SOUTH AFRICA STILL LICKING ITS WOUNDS FROM INJUSTICES OF THE PAST

It's been 22 years since the birth of democracy and South Africa is still licking its wounds in an attempt to seal the injustices of the past.

This year, the country experienced evidence of racial spats on social media, resulting in tensions.

Some are of the view that very little has been done to address racial issues. Incidents like that of Penny Sparrow, a Durban real estate agent who referred to black people as monkeys, soon came under the spotlight.

Many people are concerned about what happens next, whether this could have been the beginning of another war or the last kicks of a dying horse.

"I'm very afraid things are getting worse now, things aren't the same here anymore, it scares me a lot cause I'm thinking now what's happening next," says one person.

"I feel that South Africa is going to head to civil war, rights are taken for granted now so I think it's going downhill," another person says.

"I hope racism becomes a thing of the past because I really don't believe in it all; we all got to learn to live together and have a fantastic country and we need to do things right," adds another person.

This year has also seen a number of protests by youth, predominantly students who were calling for a review of policies concerning the code of conduct especially with regards to black hair. That soon spread across provinces with the Eastern Cape's former model C schools, Lawson Brown and Collegiate High, finding themselves in a position to review some rules and forced to consider amendments.

Eastern Cape Province education department spokesperson Malibongwe Mtima says their primary objective is to see transformation and equality in every school.

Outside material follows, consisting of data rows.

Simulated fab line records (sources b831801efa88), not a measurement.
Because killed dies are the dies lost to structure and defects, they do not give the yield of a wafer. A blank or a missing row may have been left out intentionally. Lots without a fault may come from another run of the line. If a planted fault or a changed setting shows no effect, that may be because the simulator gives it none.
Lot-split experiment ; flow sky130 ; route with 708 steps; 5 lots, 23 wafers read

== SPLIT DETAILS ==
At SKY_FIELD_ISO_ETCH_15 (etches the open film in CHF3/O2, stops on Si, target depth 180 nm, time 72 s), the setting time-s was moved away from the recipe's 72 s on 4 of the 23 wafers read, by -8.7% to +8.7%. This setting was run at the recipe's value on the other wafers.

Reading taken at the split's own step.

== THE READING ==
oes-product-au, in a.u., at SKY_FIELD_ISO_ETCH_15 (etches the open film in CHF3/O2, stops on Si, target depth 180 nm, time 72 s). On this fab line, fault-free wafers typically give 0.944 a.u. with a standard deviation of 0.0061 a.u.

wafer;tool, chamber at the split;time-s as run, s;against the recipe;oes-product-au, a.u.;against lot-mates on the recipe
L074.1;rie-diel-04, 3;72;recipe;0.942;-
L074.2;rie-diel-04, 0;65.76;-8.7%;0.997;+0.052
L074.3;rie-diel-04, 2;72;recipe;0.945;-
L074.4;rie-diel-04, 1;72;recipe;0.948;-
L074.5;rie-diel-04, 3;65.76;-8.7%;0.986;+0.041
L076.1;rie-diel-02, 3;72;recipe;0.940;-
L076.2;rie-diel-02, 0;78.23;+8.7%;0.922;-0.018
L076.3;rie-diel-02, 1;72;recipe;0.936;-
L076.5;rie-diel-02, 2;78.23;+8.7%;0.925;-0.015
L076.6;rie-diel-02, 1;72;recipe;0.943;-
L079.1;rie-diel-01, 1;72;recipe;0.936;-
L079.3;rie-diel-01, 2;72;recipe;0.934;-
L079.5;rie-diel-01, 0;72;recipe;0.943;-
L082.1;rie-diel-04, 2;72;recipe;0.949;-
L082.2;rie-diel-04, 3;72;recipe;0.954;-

"We have done some advocacy programmes that have yielded positive results because now even learners are able to say this school policy that was adopted by our parents is wrong because it's not reflective of what we want it to be. In essence it favours a certain race over another, for us it's an indication that the advocacy program that we were doing to ask parents participate meaningfully, to ask learners to be involved through the SRC is yielding positive results."

The Communications Co-ordinator at the South African Human Rights Commission, Gushwell Brooks, says they've seen an alarming escalation of racial incidents. He says people seem to have forgotten the true meaning of democracy.

"The South African human rights commission obviously marks with great concern the escalation in number of incidents of racism and hate speech via social media and through other means as well and there's actually a number of cases that we've dealt with," says Brooks.

"It is important to raise the fact that South Africa's democracy, constitutional democracy more specifically was built on the notion of acceptance and reconciliation and therefore the commission is very much disturbed by the fact that we seeing escalation in these types of racist incidents."

The Justice and Correctional Services Ministry says it's looking into ways of amending the Constitution to ensure that cases of racism are dealt with and justice is served.

Ministry Spokesperson Mthunzi Mhaga says: "The problem with equality courts is that it does not lead to one getting a criminal record, you only get serial remedy or you get to pay, now that's why we introduce the Hate Crimes and Hate Speech Bill because then it criminalises the act and given the escalating rate at which they are now, it's important for us to then go out to the people and get their views so that we get a collective wisdom which will then inform the final deal when it's presented to Parliament."

Despite the mixed reactions and fears of the people, it is clear that they all have one thing in common -- to see South Africa transform into a country that sees no colour, where everyone lives in harmony and peace.